All-Ireland SFC Semi-final Derry v KerryGavin Cummiskey talks to Kerry's manager Jack O'Connor and selector Ger O'Keeffe about their need to reassess at the beginning of the year after last year's championship disappointment
After last year's traumatic defeat to Tyrone at the All-Ireland semi-final stage, Kerry football was forced to stop and take stock. Nobody in the Kingdom ever wanted to be removed from the championship in such a manner again.
Their open, flowing football that has dominated the game for generations was suffocated almost out of existence.
Armagh had done likewise in the second half of the 2002 final. An obvious pattern was developing in Ulster as through their vice-like defensive grip - employed by physically stronger players - they seemed to have wrestled Sam Maguire north for the foreseeable future.
Whether the rest of the country has wised up will become abundantly clear by Sunday night. Armagh and Tyrone have been banished but the Ulster domination of the modern game will continue if Fermanagh and Derry progress. Mayo and Kerry may still be favourites but that tag has become almost redundant this year.
Kerry didn't go back to the drawing board but a new management team under Jack O'Connor did reassess the manner in which the top-level opponents are to be approached.
For starters, half forwards became defenders when devoid of possession. However, the former under-21 trainer has been at pains to stress that traditional methods are not being tossed on the scrap heap. Instead, they are evolving.
"Every manager wants his players working hard when they don't have the ball. It's not as if I consciously went out and changed Kerry's style. That's not what I'm at. I just want my team to be working very hard."
Well and good but the Kerry public never want to see a repeat of last year when a swarm of Tyrone footballers crowded out the influence of players like Darragh Ó Sé in his very own midfield domain.

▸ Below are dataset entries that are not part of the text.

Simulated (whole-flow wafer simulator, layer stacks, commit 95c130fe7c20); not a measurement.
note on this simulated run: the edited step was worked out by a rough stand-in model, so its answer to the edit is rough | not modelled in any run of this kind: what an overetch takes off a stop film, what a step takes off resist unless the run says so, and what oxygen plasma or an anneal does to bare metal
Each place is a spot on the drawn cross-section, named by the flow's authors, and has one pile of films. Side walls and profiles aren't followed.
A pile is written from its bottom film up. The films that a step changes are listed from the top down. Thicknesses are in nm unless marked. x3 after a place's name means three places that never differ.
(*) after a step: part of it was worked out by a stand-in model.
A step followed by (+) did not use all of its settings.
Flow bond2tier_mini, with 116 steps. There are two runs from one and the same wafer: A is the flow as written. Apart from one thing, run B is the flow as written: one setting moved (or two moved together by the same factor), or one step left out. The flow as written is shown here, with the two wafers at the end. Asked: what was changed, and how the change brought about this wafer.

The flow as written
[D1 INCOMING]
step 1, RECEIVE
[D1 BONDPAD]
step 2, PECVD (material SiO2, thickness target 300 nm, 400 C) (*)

One hectic passage of play from early in that game springs to mind. It was like watching a pride of lions isolating and bringing down a water buffalo. Séamus Moynihan famously compared midfield to Times Square during rush hour.
According to selector Ger O'Keeffe, sentiment and tradition can wait until Sam is retained.
"Northern teams have won the last two All-Irelands playing a particular type of football. Kerry unfortunately succumbed to both Tyrone and Armagh. We felt that we needed to strengthen up certain areas of our game; to take a different approach," he said.
"It's not as if they are asked to play defensively. Teams now play with a lot of players going forward together so effectively your half forwards have to go back to cover the additional players. This is how the game has developed.
"You couldn't play the old style against the modern type of football. It's played on the basis that bodies are all over the central third of the field. If you start kicking long ball your full forward line is going to be 60 yards from goal and that's no good to you either because you can't score.
"The game has changed and teams like Kerry must adapt and devise a game plan that suits Kerry best. We try to play a traditional way while taking into consideration what other teams are doing also."
This week, O'Connor showed his ruthless streak by leaving Mike-Frank Russell on the bench, with a preference towards the more abrasive Declan O'Sullivan at corner forward, while bringing in Liam Hassett at half forward. Also, William Kirby's experience got the nod over 20-year-old Paddy Kelly in midfield.
In short, Kerry are leaving nothing to chance. Hassett's selection, albeit indirectly, over Russell is an indictment of the seriousness with which they are taking the Derry threat.
"He is a very experienced player and is suited to the type of game Derry play," added O'Keeffe. "They break out of defence quite quickly and get the ball fast into their full-forward line. Liam will put pressure on their half backs."
Derry claim to be more open a team than what has travelled south in recent years. Maybe, by Ulster standards. But Westmeath discovered otherwise in the closing stages of the quarter-finals.
As the Leinster champions came in search of scores they found only an impenetrable red wall.
O'Connor concurs: "I feel that they play quite a defensive game. They certainly get a lot of players working back when they are not in possession, they create a lot of space up front and that's close enough to what the Tyrone's and Armagh's were doing.
"To be honest, we are concentrating on our own game. We were disappointed with our own performance against Dublin the last day, especially in the first half.
"We feel we have to up that next Sunday. We gave the ball away rather cheaply."
One suspects the lessons from the previous Ulster encounters have been learned.